Beefy Boxes and Bandwidth Generously Provided by pair Networks
No such thing as a small change
 
PerlMonks  

The fallacy of the *requirement* for read-only instance variables.

by BrowserUk (Pope)
on Apr 17, 2011 at 12:43 UTC ( #899808=perlmeditation: print w/ replies, xml ) Need Help??

For a (public) read-only instance variable (ROIA) to have a value, it must be assigned one. This may happen in one of two ways.

  • It is initialised at instantiation time with a value passed in by the caller.

    In this case, whenever the caller might read the ROIA (back) from the object instance, it could just as easily, and more efficiently, obtain that same value from the same source as it got it from when it instantiated the object in the first place.

    Now, some will argue: "But what of the caller passes the object to some other piece of code that doesn't have access to the value used during initialisation?". And the answer is, that if the caller can pass the object to that other code, it can equally well pass the value to that other code directly rather than via the object.

    And then: "What if the caller has many values that it wants to pass to the other code? Isn't encapsulating them into a data-only object and passing its handle to that other code better than passing a bunch of discrete variables?". And the answer is, how is that better than putting the variables into a simple data structure like a hash or array and passing a reference to that to the other code?

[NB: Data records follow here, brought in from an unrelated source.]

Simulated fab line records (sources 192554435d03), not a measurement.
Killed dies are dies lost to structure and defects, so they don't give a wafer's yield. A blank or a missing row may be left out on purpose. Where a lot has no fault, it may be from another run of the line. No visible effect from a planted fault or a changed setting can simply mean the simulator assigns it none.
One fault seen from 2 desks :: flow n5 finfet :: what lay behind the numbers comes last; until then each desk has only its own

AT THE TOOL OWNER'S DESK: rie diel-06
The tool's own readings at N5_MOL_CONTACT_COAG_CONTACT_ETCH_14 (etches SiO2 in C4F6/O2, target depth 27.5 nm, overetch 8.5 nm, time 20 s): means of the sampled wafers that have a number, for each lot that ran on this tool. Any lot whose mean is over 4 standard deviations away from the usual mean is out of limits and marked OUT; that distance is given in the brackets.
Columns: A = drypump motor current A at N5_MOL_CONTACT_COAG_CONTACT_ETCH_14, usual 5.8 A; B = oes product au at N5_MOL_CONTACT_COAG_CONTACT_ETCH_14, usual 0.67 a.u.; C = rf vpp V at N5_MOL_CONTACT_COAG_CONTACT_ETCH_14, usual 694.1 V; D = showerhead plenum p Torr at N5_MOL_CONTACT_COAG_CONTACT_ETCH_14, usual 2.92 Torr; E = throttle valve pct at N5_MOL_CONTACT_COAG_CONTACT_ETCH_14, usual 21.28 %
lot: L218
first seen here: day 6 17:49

  • It is initialised with a value derived from the values passed in by the caller.

    In this case, the ROIA is calculated or otherwise derived from the other initialisation parameters, and then stored so that it needn't be recalculated every time the caller reads it. In effect, the ROIA is acting as a cache.

    The problem here is that is assumes that the caller will call twice or more. But why would he? Why wouldn't he retrieve the value once and store it locally if he will need to reference it multiple times. The sole purpose of caching the value internally it to save the recalculation expense. But if the caller stores it locally, he also avoids the method call expense.

    But more to the point, the initial calculation is only done if the caller actually needs the value. And if the caller takes the responsibility for caching the value, if he needs to, then the cache space is only allocated if it is needed also.

There is one legitimate case when a ROIA makes sense. For that to be the case requires several properties of the ROIA:

  1. The value stored in the ROIA must be expensive to calculate.
  2. It must be required multiple times.
  3. It must be required both internally to the instance; and externally to it.

This combination of circumstances are far, far rarer than the prominence ROIAs are given in texts, documentation and existing codebases would suggest. And in many cases, maybe even most cases of existing usage, that combination of properties is a strong indication of bad OO.

It indicates either that:

  • The class is deficient in that it forces the caller to perform algorithms that should be provided by the class as a method.
  • Or the value has been wrongly encapsulated into a catch-all object. (Sometimes referred to as a God-object.)
  • Or the class should not be a class, but a simple data structure.
  • Or it is a (truly) premature optimisation based upon whatifitis second guessing what the class user might require.

But in most cases, it is simply the class author thinking: the user has passed me this value, so I'll stick it in an instance variable just in case he wants it back at some point. Forgetting that if the caller gave it to you in the first place, if he needs it again, he can re-access the same place he got it from when he passed it to you.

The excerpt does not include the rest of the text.